The Rev’d Scott Elliott, Deacon
Nov. 12, 2023 • Proper 27, Year A
From the Collect of the Day: Grant that, having this hope, we may purify ourselves as [Jesus] is pure; that, when he comes again with power and great glory, we may be made like him in his eternal and glorious kingdom…. In the Name of the One who loves, who is Love, and through whom we love.
Every year, near the end of the three-year eucharistic lectionary cycle, we spend a Sunday or two on the Olivet Discourse, which is a presentation of a conversation Jesus had with some of his followers on the Mount of Olives (hence the name), shortly before his arrest and crucifixion.
This year, since we’re in Year A, we’re on the Matthew version of it, and it’s the last of the five discourses which organize that Gospel. It’s also called “the Little Apocalypse,” because in it, Jesus is talking about The End Times.

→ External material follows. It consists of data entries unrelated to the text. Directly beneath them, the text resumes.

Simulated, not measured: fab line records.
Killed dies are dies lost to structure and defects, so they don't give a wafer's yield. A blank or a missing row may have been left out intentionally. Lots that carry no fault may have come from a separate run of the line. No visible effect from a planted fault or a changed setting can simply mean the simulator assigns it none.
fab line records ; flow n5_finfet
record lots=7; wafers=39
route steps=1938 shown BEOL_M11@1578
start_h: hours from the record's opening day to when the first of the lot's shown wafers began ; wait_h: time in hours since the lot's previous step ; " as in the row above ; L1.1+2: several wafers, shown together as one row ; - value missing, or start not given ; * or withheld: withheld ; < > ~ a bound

It anticipates some of the work we will do in Advent, which is nearly upon us, in which we contemplate and prepare ourselves for Jesus’s First and Second Comings, in reverse order: first, his Return, in glory, at the end of the age, and second, his birth in humility as a baby in Bethlehem.
The Big Apocalypse, of course, is the Book of Revelation, that hallucinatory collection of visions given to and by John of Patmos, itself based largely on the Hebrew Bible’s Book of Daniel.
There is an idea—widely held in many Evangelical Protestant circles—that what is envisioned in John’s visions, the End Of The World, is upon us: that the climax of human history is Right Around the Corner.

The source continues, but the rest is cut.